Know ye now, Bulkington? Glimpses do ye seem to see of that mortally intolerable truth; that all deep, earnest thinking is but the intrepid effort of the soul to keep the open independence of her sea; while the wildest winds of heaven and earth conspire to cast her on the treacherous, slavish shore?
But as in landlessness alone resides highest truth, shoreless, indefinite as God—so, better is it to perish in that howling infinite, than be ingloriously dashed upon the lee, even if that were safety! For worm-like, then, oh! who would craven crawl to land! Terrors of the terrible! is all this agony so vain? Take heart, take heart, O Bulkington! Bear thee grimly, demigod! Up from the spray of thy ocean-perishing—straight up, leaps thy apotheosis!"
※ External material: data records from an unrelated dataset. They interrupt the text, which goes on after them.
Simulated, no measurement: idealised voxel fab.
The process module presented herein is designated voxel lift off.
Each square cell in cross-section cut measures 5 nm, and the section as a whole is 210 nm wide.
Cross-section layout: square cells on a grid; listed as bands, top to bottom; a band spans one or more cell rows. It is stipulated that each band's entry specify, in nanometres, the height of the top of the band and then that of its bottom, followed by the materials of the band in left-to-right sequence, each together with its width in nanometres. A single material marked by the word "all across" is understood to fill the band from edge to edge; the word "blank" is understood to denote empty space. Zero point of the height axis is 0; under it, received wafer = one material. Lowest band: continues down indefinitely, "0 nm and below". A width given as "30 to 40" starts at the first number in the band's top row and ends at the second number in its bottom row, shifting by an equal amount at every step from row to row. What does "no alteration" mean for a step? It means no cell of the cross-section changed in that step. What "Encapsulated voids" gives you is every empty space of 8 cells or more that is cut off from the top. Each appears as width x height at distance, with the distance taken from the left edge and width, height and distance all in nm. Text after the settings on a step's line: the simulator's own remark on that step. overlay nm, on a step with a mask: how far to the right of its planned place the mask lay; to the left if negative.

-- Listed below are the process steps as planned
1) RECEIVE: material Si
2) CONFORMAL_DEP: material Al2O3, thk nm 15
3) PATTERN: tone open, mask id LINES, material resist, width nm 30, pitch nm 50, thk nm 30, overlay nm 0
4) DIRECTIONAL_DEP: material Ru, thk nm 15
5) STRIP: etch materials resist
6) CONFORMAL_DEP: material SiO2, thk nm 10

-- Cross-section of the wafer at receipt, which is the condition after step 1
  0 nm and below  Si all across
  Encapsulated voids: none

Better is it to perish in that howling infinite. Talk to y'all when I get back.
-Tom

1 comment:

ScottB said...

Yeah, everyone pretty much figures all truck-drivers are not capable of such pursuits.
Which reminds me of the time Bill Hicks and I were in a waffle house down South, readin' our books, and the waitress there asked, "Whatcha readin' for?" Not: "whatcha readin'?" ...but, 'whatcha readin FOR?' Bill told her, "Well, one big reason is to be sure I won't end up bein' a fuckin' waffle house waitress."